About $1 in every $10 of Canadian aid money was reportedly unspent last fiscal year, hinting at the difficult road ahead for the government to streamline, simplify and speed up operations in the merged Department of Foreign Affairs, Trade and Development.
Preliminary figures recently released by the Office of the Parliamentary Budget Officer show that the former Canadian International Development Agency reportedly spent only $2.76 billion out of the $3.14 billion set aside for grants and contributions for fiscal year 2011-2012.
Canadian aid implementers consulted by Devex raised their concerns over delayed approvals of proposals and cancellation of CIDA-designed projects that once again hound the country’s development department.
The Harper government continuously upholds its international commitments, but it appears to underspend money allotted for bilateral assistance, according to Keith Ogilvie, a consultant and external committee head of the Canadian Association of International Development Professionals.
In an official statement sent to Devex, DFATD clarified: “These are preliminary figures, therefore we cannot comment on them until the public accounts are tabled in the fall.”

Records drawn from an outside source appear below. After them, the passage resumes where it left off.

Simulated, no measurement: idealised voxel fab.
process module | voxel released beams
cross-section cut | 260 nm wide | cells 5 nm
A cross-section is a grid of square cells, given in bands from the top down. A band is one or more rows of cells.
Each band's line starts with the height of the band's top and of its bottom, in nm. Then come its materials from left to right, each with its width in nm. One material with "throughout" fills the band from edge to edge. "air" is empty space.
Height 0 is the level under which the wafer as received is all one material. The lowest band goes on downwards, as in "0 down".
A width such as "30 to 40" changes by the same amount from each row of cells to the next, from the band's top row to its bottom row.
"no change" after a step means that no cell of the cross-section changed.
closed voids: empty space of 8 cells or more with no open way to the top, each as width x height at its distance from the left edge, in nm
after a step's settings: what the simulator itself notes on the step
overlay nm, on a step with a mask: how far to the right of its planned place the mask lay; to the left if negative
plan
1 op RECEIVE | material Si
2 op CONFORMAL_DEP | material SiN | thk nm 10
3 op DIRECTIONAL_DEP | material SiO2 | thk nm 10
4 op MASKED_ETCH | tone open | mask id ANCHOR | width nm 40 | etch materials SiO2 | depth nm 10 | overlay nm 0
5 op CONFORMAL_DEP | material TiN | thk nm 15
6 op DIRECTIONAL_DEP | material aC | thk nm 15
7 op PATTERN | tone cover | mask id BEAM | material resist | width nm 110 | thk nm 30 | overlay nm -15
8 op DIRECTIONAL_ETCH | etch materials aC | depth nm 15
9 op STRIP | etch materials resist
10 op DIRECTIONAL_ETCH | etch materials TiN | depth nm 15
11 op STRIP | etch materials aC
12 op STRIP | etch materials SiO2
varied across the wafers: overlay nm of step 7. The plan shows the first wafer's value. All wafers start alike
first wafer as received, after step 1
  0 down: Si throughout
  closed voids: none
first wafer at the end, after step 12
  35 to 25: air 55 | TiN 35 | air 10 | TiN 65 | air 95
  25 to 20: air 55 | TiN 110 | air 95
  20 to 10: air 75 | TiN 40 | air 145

Canadian government agencies can still adjust their expenditure figures until the audited financial statements are sent to the parliament this fall. A source from Canada’s budget office told Devex the adjustments are usually “small.”
Devex also learned that before Julian Fantino left Canada’s development department, he signed a number of proposals pending in his office for months.
For fiscal year 2013-2014, CIDA — recently “amalgamated” into the Department of Foreign Affairs, International Trade and Development — was given $2.72 billion in grants and contributions for fiscal year 2013-2014. DFATD has yet to submit its expenditure reports to PBO as of posting time.
Aid money to pay off debts
At least one major contractor told Devex the buzz in the Canadian aid community is that keeping the money in CIDA’s hands until the end of fiscal year on March 31 was allegedly meant to help the cash-strapped Canadian government pay off its debts.
Canadian law states that unspent money should be returned to the Treasury Board — the lapsed aid money then becomes part of the federal budget pool which the government can tap.
Some sources say the amount is even bigger, possibly $800 million or more than a billion reverting back to the Treasury Board.
“Money lapsed is money lost — it doesn’t roll forward into future years,” Ian Smillie, a member of McLeod Group and a vocal critic of the CIDA-DFAIT merger, told Devex. “The underspending seems to have been a way of cutting the aid budget by stealth and of dealing with the overall government budget deficit in unannounced ways.”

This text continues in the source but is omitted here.